Hornsby’s take-home message is therefore that we can understand the role of beliefs in reason-giving explanations because, as she says, “the thought that p plays the role that the fact that p plays for someone who acts because they know that p”. In this sense, we actually revert the scheme since we seem to get a better understanding of what it is to act from beliefs by understanding how an agent acts from knowledge and thereby showing how beliefs are treated as if their contents were known facts. In the same vein Williamson thought that he could illuminate the nature of beliefs in an account of epistemology via the nature of knowledge and the appropriate relation which says that beliefs aim at knowledge (2000, p. 47). So, pace the belief-desire proponents—who think erroneously that beliefs and desires can explain the whole truth about agency whereas they do fail to account for the objective sense in which one acts for reasons—it seems as if we can only understand what it is to act for beliefs when we first understand what it is to act for knowledge. According to Hornsby then, the belief-account is not wrong in the sense that it generates any falsehoods but because it fails to account for the whole truth about reason-explanation.

So where are we? Well, it seems as if all that is said and done in section depends on the truth of the following two claims: (1) that knowledge is sometimes necessary to explain how someone could act for the objective reason that P; and (2) that there is no general way to distinguish between world-involving mental states and internal mental states. We saw that Hornsby fails to establish (1). Moreover, her principle (E) for how knowledge is involved with acting for objective reasons ran into problems of its own. Yet I think we can establish (1) by other arguments, probably drawing on lottery-type considerations where we show how the existence of a lottery-proposition—basically, a propositions that cannot be known despite immensely probably evidence which favours its truth by closing in, but never reaching, probability 1—precludes that the agent acts for this objective reason. When it comes to (2) I think we need to establish in order to preclude the proponents of a belief-desire account to come back and say that the objective kinds of reason-giving explanations fall outside the scope of psychology. Again, I can only refer to Williamson’s and Gibbon’s work on these topics but I do think that this claim is worth pursuing. In addition I think the kind of view that Hornsby is here championing would better suited if it could also prove and provide details from how we can understand the causal relevance of knowing. Basically what I’m asking for is to show how knowledge, as a causally potent mental property, better fits the explanatory goals of reason-giving explanations. In other words, I think pace the internalist belief-desire proponents that knowledge is operative in action. Allow this and we may be on our way towards a naturalistic conception of action, one that allows for externalist or world-involving mental states in psychological explanations.

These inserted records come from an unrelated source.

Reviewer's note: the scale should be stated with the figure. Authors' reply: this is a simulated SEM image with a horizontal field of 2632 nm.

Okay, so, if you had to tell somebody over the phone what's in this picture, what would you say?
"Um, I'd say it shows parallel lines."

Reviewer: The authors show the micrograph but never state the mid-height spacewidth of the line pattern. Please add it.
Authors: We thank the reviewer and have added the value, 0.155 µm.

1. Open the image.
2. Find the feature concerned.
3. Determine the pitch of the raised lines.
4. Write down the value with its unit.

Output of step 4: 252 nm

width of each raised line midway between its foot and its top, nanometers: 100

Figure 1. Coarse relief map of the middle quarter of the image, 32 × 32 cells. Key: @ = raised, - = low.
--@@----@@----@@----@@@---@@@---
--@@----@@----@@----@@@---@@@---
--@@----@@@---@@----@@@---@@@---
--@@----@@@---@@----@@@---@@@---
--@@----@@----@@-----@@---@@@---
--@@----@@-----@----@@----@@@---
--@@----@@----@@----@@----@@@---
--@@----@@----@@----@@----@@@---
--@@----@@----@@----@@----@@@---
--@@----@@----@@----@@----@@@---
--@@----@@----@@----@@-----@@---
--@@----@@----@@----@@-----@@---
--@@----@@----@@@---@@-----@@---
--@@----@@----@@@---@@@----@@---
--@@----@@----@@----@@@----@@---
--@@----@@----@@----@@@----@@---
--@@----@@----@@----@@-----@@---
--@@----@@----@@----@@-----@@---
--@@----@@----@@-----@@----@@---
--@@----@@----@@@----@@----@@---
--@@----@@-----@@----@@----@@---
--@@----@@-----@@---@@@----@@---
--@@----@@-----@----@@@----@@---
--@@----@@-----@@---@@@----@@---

Final words: as Hornsby notes at the end of this paper, plenty of philosophers and people thinking about actions and mind take it for granted that world-involving states - like knowledge - doesn't belong in a psychological explanation nor in rationalizations of actions. In another paper ('Agency and Actions') Hornsby quotes Strawson's old saying that it takes a really great philosopher to make a really great mistake (1974). Internalist reason-giving explanations seems to me to be such a great mistake. Or, as Hornsby goes on to say, "I can't help thinking that, these days, it takes a really great number of philosophers to contrive in the persistence of a really great mistake." At least Hornsby has by this paper positioned herself strongly on the right side of this divide.